A night dual-instructional cross-country flight can be highly educational. That goes double when the flight instructor gets an unexpected lesson on the consequences of cutting safety margins too close.

Night flying requires different skills from daytime flight operations, in Frederick, Maryland. Photo by David Tulis.

The maxed-out Cessna 150 took off for a one-hour flight with 12.5 usable gallons of fuel. Assuming a 6-gph burn en route, it would be necessary to refuel before returning to the home airport.

What could go wrong?

Here’s what: You could start out late and land after the two fixed-base operations close. Then you could learn, as this pair did, that the airport has no self-serve fuel.

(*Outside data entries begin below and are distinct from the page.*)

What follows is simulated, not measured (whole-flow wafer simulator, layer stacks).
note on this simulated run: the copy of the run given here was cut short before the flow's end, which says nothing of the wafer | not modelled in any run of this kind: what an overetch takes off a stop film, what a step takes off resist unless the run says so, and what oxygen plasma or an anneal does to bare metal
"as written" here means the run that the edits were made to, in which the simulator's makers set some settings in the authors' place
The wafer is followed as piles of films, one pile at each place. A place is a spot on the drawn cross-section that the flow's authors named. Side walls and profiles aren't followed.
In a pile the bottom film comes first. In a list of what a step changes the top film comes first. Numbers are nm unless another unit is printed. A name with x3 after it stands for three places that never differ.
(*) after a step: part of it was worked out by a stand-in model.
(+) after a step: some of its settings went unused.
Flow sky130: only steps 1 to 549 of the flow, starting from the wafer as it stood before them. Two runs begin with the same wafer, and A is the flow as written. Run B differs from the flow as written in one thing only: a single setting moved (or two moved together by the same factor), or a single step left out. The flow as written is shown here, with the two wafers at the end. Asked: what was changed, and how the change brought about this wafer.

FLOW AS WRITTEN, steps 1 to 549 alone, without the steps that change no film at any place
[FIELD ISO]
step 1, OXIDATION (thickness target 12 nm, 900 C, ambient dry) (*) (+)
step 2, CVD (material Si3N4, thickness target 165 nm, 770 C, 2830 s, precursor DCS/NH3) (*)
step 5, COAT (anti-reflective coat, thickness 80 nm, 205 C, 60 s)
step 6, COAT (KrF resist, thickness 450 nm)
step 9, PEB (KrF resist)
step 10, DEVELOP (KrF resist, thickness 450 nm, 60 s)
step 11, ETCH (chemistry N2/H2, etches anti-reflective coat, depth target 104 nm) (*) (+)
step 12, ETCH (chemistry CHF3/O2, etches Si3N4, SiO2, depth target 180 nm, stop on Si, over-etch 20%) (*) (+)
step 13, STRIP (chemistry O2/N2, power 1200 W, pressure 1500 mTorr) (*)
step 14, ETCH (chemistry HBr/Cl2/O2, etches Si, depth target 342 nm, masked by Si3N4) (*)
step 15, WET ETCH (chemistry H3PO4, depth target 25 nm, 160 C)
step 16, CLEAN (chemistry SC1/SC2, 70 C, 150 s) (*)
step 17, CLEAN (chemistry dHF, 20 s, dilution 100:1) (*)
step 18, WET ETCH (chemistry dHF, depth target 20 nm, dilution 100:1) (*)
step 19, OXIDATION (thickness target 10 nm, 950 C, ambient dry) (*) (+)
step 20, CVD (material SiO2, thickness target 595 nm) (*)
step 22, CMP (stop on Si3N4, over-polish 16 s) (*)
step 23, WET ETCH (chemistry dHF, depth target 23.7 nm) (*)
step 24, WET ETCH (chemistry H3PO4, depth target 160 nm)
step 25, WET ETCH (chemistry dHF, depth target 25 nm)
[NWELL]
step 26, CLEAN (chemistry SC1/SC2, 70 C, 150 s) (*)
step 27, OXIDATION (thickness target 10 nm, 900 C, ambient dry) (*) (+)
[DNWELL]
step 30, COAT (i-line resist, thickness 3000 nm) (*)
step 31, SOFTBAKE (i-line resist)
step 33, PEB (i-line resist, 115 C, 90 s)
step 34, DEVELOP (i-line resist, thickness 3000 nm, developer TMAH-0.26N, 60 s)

Now the choices you face will test your judgment in unexpected ways.

One choice you have is to call for after-hours fueling, and pay a fee.

Another choice is to scoot over to a nearby airport with self-serve fuel. “Nearby” means a 20-minute flight—but remember, fuel is already tight.

Doable?

“We estimated we would have 4 usable gallons remaining. This was legal per actual fuel consumption numbers, but per a conservative burn rate estimate, it would have been below my personal minimums,” the CFI later wrote when sharing details of the night’s flying in a report to the Aviation Safety Reporting System.

Just a short hop. What could go wrong?

Here’s what: You could arrive and find, as this pair did, that the runway lights aren’t working.

Now the choices you face, in a scenario that is starting to unravel, include landing without runway lights at the unfamiliar airport, or returning—into headwinds—to the airport with the closed FBOs.

Oh, and there’s one more option: Making a downwind dash to yet another airport with your four gallons—maybe—of usable fuel remaining.

What’s your call?

Their call was the downwind dash, which was accomplished—and it brings a chuckle when a pilot describes a fortuitous finale to a fear-fraught flight this way—“without incident.”

Safely parked at the pumps, the moment had arrived to learn how much fuel they actually had left.

“We had 2.5 gallons per tank for a total of 5 gallons remaining. 3.5 of those total gallons are unusable, meaning we had 1.5 gallons of usable fuel remaining. This was both illegal and below my personal minimums. I was horrified at what had happened,” the CFI wrote, promising a “big change” to future night-flight instructing.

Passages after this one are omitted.